Thursday, March 25, 2010

RUTH WHITE - "Flowers of Evil"


RUTH WHITE - Flowers of Evil: An Electronic Setting of the Poem of Charles Baudelaire (Creel Pone)

Label: Limelight
Catalog#: LS 86066
Format: Vinyl, LP, Album
Country: US Released: 1969
Genre: Electronic, Pop
Style: Experimental
Credits: Composed By - Ruth White Other [Liner Notes] - Ruth White Other [Translated By] - Ruth White Producer - Ruth White Vocals, Electronics - Ruth White Written-By - Charles Baudelaire

Track-listing:

A1 The Clock (3:00)
A2 Evening Harmony (4:02)
A3 Lover's Wine (2:57)
A4 Owls (2:45)
A5 Mists And Rains (2:06)
B1 The Irremediable (4:55)
B2 The Cat (3:27)
B3 Spleen (2:50)
B4 The Litanies Of Satan (6:50)

To me, Baudelaire's poems are of such unique power that they always seem to rise above the level of the personal and sometimes existential nature of their content. In this composition, I have attempted to parallel the transcendental qualities of the poetry through electronic means.

For the words, I used my own voice as the generator of the original sound to be altered or "dehumanized." This seemed practical since my experiments with the medium were too time consuming to have been easily accomplished with a collaborator.

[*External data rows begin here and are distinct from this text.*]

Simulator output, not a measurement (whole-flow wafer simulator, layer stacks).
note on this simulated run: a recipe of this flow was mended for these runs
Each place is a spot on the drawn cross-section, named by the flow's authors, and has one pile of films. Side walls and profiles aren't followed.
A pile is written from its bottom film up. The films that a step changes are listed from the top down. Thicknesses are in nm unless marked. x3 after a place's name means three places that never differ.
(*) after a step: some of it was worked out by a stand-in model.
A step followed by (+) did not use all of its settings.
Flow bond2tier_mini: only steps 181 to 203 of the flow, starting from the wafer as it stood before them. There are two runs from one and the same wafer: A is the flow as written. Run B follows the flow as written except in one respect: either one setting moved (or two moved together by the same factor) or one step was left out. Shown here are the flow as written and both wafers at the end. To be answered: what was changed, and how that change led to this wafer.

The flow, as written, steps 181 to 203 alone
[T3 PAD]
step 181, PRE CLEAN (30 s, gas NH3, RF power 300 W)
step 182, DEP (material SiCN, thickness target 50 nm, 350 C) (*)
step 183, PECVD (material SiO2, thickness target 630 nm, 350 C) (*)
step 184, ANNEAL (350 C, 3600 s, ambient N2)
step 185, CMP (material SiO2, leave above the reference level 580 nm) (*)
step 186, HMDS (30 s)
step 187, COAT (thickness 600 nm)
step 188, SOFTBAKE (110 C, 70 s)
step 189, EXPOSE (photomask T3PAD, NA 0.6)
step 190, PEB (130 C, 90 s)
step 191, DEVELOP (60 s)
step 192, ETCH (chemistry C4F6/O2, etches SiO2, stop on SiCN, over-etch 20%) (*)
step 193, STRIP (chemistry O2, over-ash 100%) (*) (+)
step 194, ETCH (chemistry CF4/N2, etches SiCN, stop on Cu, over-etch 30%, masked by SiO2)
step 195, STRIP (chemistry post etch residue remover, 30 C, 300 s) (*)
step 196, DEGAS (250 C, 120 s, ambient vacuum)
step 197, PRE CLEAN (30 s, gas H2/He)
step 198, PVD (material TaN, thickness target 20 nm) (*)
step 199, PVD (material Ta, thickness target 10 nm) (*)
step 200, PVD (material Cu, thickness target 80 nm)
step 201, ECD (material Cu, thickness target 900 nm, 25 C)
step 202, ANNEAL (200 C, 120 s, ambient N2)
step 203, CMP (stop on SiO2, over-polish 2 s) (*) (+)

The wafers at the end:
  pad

To modulate my voice, I used a variety of techniques. Changes of timbre were achieved with filters. Tape speed changes were used to control pitch. Into the shape of some words, I injected sound waves and white noise, thus changing the quality of their sound hut not the flow of their delivery. by adding reverberation, I varied atmospheres and decreased or increased space illusions. To accent special words or phrases, I used controlled tape delays. choruses were created by combining slight delays with multiple track recordings.

The musical settings around the voice were made with music concrète materials, a Moog synthesizer, other electronic generators and conventional instruments, which were usually altered electronically.

In the translations, there was no attempt to rhyme the verse as in the original french poems. I tried only to keep the language as direct and simple as possible, for I always found that the dominating power of Baudelaire's ideas 'were in themselves of electrifying force.